Nobel laureate to discuss ‘space’ at BEYOND lecture
Quantum chromodynamics, axions and anyons fill physicist Frank Wilczek’s world. The Nobel laureate will bring that world to Arizona State University Jan. 21 for this year’s signature lecture presented by the BEYOND Center for Fundamental Concepts in Science. Titled “What is space?” Wilczek’s lecture will be presented at 7:30 p.m. in Neeb Hall on ASU’s Tempe campus.
“The BEYOND annual lecture challenges one of the world’s leading intellectuals to think beyond the confines of their specialism, and to offer new insights into science, philosophy or futurology,” says Paul Davies, a theoretical physicist, cosmologist and founding director of the BEYOND Center in ASU’s College of Liberal Arts and Sciences.
Wilczek is the Herman Feshbach professor of physics at the Massachusetts Institute of Technology. He won the 2004 Nobel Prize in physics for the discovery of asymptotic freedom in the theory of the strong interaction, a prize shared with David J. Gross, a professor he met as a graduate student at Princeton, and H. David Politzer.
In the autobiography prepared for the 2004 Nobel Prize ceremonies and lecture, Wilczek noted his life-long love affair with “all kinds of puzzles, games and mysteries.” He wrote of childhood memories that ultimately led to his career in physics. The Queens, N.Y., native recalled growing up during the Cold War in the family’s city apartment filled with old radios, early-model televisions and textbooks that his father, who worked in electronics, used for night classes.
“Space exploration was a new and exciting prospect, nuclear war a frightening one; both were ever-present in newspapers, TV, and movies. At school, we had regular air raid drills. All this made a big impression on me. I got the idea that there was secret knowledge that, when mastered, would allow mind to control matter in seemingly magical ways,” he wrote in the autobiography that later was published in the book series “Les Prix Nobel/Nobel Lectures.”

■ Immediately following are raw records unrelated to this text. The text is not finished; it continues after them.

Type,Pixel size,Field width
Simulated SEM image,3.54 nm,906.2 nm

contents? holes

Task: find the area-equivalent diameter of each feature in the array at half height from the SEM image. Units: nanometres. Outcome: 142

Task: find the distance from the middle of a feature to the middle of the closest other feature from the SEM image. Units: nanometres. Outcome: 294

Wilczek studied mathematics at the University of Chicago and took a class in symmetry and group theory in physics with Peter Freund in his final term. When he moved to Princeton University as a graduate student in mathematics, he “kept a close eye on what was going on in physics” and started talking with Gross.
According to Wilczek, that’s when his “proper career as a physicist began.” After earning a doctorate from Princeton, Wilczek spent time on the faculty there and at the Institute for Advanced Study, as well as at the Institute for Theoretical Physics at the University of California, Santa Barbara, now the Kavli Institute for Theoretical Physics.
Wilczek, who is known, among other things, for the discovery of asymptotic freedom, the development of quantum chromodynamics (QCD), the invention of axions, and the exploration of new kinds of quantum statistics (anyons), also is an author of several books.
His latest book is “The Lightness of Being,” published in 2008. It was called “a lively, playful, and inventive tour de force” by Lawrence Krauss, an ASU professor, director the Origins Initiative and deputy director of the BEYOND Center.
Wilczek wrote “Longing for the Harmonies,” an exposition of modern physics that he wrote with his wife Betsy Devine. It was named a New York Times Notable Book of the Year. He is the author of “Fantastic Realities,” a collection of his short pieces on wide-ranging topics, which concludes with a family’s-eye view of the Nobel adventures, drawn from his wife’s blog.
The BEYOND lecture is free and open to the public. Entry is on a first come, first served basis. C.A.R.T. services will be available. More information at 480.965.3240 or http://beyond.asu.edu. Online maps of the Tempe campus and parking facilities are at: www.asu.edu/map.
The BEYOND Center for Fundamental Concepts in Science is a pioneering international research center established in 2006 at ASU. This “cosmic think tank” is specifically dedicated to confronting the big questions raised by advances in fundamental science, and facilitating new research initiatives that transcend traditional subject categories.